Basic Music Theory - Chapter 5
 
This is a section more on playing rather than any new theory info really ......remember....playing better is what you interested in.....


If you have learned how to make a major scale you should set out and find some practical fingerings (they're all over the place) on your guitar.

For example....for the C major scale....

C D E F G A B C ...you could play

3rd string - 5th fret, 7th fret
2nd string - 5th fret, 6th fret, 8th fret
1st string - 5th fret, 7th fret, 8th fret

Just keep in mind there are many other places to find these same notes.....and as an aside...folks who learn to read music learn the fretboard SO much more easily than those who don't....just an observation in general.....

Note there are no open strings in our scale...just like barre chords....such scale fingerings are movable....move the C major scale up two frets and you'd have the D major scale. Move the C major scale down 3 frets and you'd have the A major scale....ask if you don't get it......


Now, it is one thing to think you know something and it is another thing to know something well enough to use.

Don't start getting sucked off into a black hole here.....that would be memorizing fingering after fingering without really taking the time to absorb what notes you're playing. You're just going to fool yourself into thinking that you're getting somewhere when you're not (probably not). You'd be much better off knowing one scale in a musical sense rather than 43 scales as just dots on paper or physical locations on the fretboard.

Nuts....I'll be back....there's ways to practice scales....you don't just want to know them as "root to root"...
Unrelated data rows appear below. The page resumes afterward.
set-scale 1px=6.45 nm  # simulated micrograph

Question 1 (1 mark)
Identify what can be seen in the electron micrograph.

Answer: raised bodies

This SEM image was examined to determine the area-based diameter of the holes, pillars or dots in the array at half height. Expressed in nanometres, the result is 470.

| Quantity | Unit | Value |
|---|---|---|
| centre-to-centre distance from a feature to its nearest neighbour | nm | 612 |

In the next couple of posts I'll finally get to how we build the various chords out of major scales...

...what follows right here in this post is not in any way meant to be a complete explanation but rather just a hint as to why you might want to practice playing major scales a particular way....in writing this will probably seem hopelessly complicated....in person, through talking, conversing, and playing, it's very easily understood....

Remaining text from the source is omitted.